As hard as I tried to stress out about this past Saturday's super last minute event everything just kept falling into place. I'm usually really good about building up crippling anxiety over minor hurdles and tight deadlines by mentally embellishing the issue. It works great. All you need is a small glint of possible failure and you knead it up from there until you've baked it into a nice dense loaf of debilitating panic. I hadn't had time to get a flyer together until 5 days before the event, the forecast called for an 80% chance of earth shattering T-Storms, and the city was a ghost town due to the holiday weekend. There was plenty of trauma fuel to go around. Saturday morning rolled around and I woke up fearing the day would be filled with effort and struggle, yielding minimal results.
I was banking on the T-Storms doing the whole day in with one fell swoop. Surprisingly they missed Chicago by miles, unleashing all their terror on the folks of Gary, Indiana. Instead, the sky opened up and the sun blasted us throughout the day, making the moto ride we had planned around Chicago entirely possible. It was a huge relief and gave me hope that the day had not been lost.

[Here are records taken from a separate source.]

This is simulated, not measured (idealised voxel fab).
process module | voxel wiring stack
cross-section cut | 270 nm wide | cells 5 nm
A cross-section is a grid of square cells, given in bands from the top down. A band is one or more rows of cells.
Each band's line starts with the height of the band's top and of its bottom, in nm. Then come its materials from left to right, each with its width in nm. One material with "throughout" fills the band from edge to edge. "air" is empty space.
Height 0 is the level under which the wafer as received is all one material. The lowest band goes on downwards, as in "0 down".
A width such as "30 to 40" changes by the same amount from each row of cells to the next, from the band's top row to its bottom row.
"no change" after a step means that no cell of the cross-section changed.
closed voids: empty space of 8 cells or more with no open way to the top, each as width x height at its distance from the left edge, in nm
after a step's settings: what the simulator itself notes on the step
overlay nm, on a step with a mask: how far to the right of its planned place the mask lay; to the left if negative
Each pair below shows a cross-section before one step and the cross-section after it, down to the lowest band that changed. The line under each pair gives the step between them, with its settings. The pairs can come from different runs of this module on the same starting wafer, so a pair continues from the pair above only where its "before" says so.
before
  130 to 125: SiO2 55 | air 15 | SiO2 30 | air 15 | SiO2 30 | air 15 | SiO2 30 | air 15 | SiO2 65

I was still concerned about the lack of fair warning and the holiday weekend deterring people from attending. Then one by one bike's started filing in, even before the kick-off time of 2PM, until the entire block was stuffed with custom vintage metal and the shop was bustling with gleaming event-goers. The oh-so generous folks at Metric Coffee were there doling out their cold-pressed caffeine to pick people up before our jaunt around the city.
I met far too many interesting folks with similar interests to ever hope I'd remember everyone's names so please forgive me if I botched yours or just plain ran a blank. Unfortunately my brain works almost exclusively in retaining imagery and leaves zero room for names, numbers, dates etc. This has been a life long issue of forgotten family member birthdays, missing important meetings, getting lost driving to places I've been dozens of times etc. We counted around 65 bikes which was huge for me. It was great to have so many people come out and support the shop. I had trouble finding any of my photog friends who were free for the weekend so I was a bit bummed that we might not get shots of everything going down. Aaannnddddd up rolls this Alex Hawn fellow with a .50cal camera around his neck, a backpack full of lenses and an unwavering amount of rolling confidence that allowed him to capture every mile of our journey in wide angled hi-resolution. A big thanks to Alex for coming out. This feature would have been all low-res blurry cell phone shots otherwise.
The ride around the city went down without a hitch despite my repeated attempts to lose everyone on the South Side. We headed east to the city center via Lake St. under the historic L tracks, then jumped on Lower Wacker Drive and snaked around underneath the city until we hit the coast. You might know Lower Wacker as the Bat Cave entrance in Dark Knight - sans Lamborghini. From there we cruised down traffic-free Lake Shore Drive to Jackson Park, the headquarters of the 1893 World's Fair and the biggest park in the city at 500 acres. I tried to keep us on some wide lane roads as we headed back north via State St. to Roosevelt and up to the event at Una Maes.
It had all fallen into place. Every last detail. The folks at Una Maes met the end of our journey with a pop-up tent party filled with ice cold adult beverages from Letherbee Gin and Goose Island, new gear on display from Red Wing Heritage and Deus ex Machina, and to top it all off everything was on sale.
Thanks to everyone for coming out. It was a ton of fun and I plan on there being many more meet ups in the future. Big thanks to these folks for helping make it happen:
...and anyone else who helped get the word out. For Alex's full photo set of the event check the link above.
Side note: Yes, that XR650 is the shit. Stay tuned for a full feature!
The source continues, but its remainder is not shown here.